I haven't been around a lot lately, in the last month or so. My life has been bascally in suspended animation, a sense of pergatory... Life in limbo.
In Dec my wife got a job (great pay and less stress) in a place about 2 hours south f our home in Durham NC. She started Jan 23rd, a week after we found and moved into a great rental house in Hope Mills, a nice little town on the periphery of Fayetteville NC and about half an hour north of where she works.
In the meantime, I retain my job in Durham with a lot of hope and optimism. The job in Durham pays well, and for th emost part works fine when the inept supervisor doenst muck up the works and annoy me.

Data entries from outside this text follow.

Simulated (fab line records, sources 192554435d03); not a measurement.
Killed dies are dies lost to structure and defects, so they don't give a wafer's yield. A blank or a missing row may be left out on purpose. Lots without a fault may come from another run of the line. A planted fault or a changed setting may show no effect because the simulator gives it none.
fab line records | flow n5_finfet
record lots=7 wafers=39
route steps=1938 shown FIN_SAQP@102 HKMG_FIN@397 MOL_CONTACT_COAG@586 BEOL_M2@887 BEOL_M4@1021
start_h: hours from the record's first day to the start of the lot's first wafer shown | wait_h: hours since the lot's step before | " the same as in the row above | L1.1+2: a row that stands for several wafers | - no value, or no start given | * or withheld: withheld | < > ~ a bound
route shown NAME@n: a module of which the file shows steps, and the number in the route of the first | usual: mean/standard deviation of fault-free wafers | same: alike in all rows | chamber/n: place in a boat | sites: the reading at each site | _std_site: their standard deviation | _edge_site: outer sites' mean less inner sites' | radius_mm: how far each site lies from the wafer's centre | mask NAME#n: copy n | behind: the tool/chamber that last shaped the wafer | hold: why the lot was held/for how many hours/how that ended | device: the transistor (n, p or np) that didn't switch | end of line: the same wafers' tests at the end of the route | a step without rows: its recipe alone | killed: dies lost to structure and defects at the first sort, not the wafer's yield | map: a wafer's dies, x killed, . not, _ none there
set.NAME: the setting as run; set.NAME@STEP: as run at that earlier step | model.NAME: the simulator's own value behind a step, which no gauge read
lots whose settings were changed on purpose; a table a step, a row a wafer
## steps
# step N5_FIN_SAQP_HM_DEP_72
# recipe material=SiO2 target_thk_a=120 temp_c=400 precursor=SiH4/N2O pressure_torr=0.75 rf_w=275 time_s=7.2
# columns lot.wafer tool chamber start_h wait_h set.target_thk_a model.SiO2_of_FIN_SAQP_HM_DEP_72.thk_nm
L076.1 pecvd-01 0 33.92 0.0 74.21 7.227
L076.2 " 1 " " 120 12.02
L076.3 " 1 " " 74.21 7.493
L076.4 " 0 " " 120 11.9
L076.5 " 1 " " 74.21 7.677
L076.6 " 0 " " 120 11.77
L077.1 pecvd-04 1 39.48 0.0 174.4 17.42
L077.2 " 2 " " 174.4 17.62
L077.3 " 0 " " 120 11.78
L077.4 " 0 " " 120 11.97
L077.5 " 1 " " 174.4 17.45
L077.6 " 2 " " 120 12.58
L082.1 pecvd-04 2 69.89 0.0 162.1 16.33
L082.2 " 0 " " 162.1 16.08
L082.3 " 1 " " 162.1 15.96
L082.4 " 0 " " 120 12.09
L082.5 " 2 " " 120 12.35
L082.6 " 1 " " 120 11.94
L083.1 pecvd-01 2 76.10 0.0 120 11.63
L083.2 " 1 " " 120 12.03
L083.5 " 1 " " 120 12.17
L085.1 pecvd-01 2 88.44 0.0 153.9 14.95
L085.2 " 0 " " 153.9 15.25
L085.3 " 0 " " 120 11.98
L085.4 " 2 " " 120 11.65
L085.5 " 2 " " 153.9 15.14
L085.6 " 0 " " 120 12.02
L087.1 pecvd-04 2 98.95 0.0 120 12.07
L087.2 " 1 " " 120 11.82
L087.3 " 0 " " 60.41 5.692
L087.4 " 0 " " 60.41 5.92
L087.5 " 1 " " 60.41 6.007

I cannot travel two hours one way to work each day and two hours to go home each day.... and I was not ready to quit, so I offered an idea of us trying to make this position one where I can telecommute. Work from home and do my job, which is basically phone sales and phone switch board.
So for now, I stay with my mom an hour from work, during the weekdays and Fridays after work, I head to hope Mills for the weekend, only to head back to moms Sunday night.
The job was going to get me a laptop and get things set up to were I can work from home.... but for the first month of this pilot program work from home on Tuesdays and Thursdays.... and work IN the office Mon, Wed and Fri.
After the initial 4 weeks, then they expect me to work Mon and Wed in the office and the rest of the time work from home,
Recently I asked if we can change up the schedule for the first 4 weeks to work in the office MOn through Wednesday, work at home Thurs & Friday. I received word today that it probably wont go as they with for me to be in the office three days a week... to be more visable".
What does that mean? I work on the telephone 8 hours a day from my office. I am not very visable currently other than holding a tour of our center on Monday mornings for new clients that started that week.
Otherwise, it's the phone and emails, in my office. I am the call center where all calls come to me first and I route calls accordingly.
I am not defending or otherwise explaining their rationale in these decisions, instead I suppose I am reconciling in my mind the meeting I will have tomorrow with my supervisor and her supervisor and how I intend on telling them the whole deal is off. Of how time has expired on this whole thing (originally I gave em 30 days to get stuff together.... that expired days ago).
Of how I am going to hand in my resignation, give em the two weeks and part ways without having anything lined up on the other end of all of this... well, exc ept a few temp agencies and possibly be an Uber driver (short term).
I feel most of this is my fault anyway as I drew a line in the sand.... then did not follow up. I let things go in my effort to help the organization (and to keep my $18 an hour job over potentially a $10 an hour job at the Grocery store in Hope Mills which will break my friggin heart for a variety of reasons).
Its time for me to move on. To back up by actions what I have said Id do.
It's time to move on, as scary as it may be for me, it is less frustrating and soul sucking as the circumstances I find myself in now currently.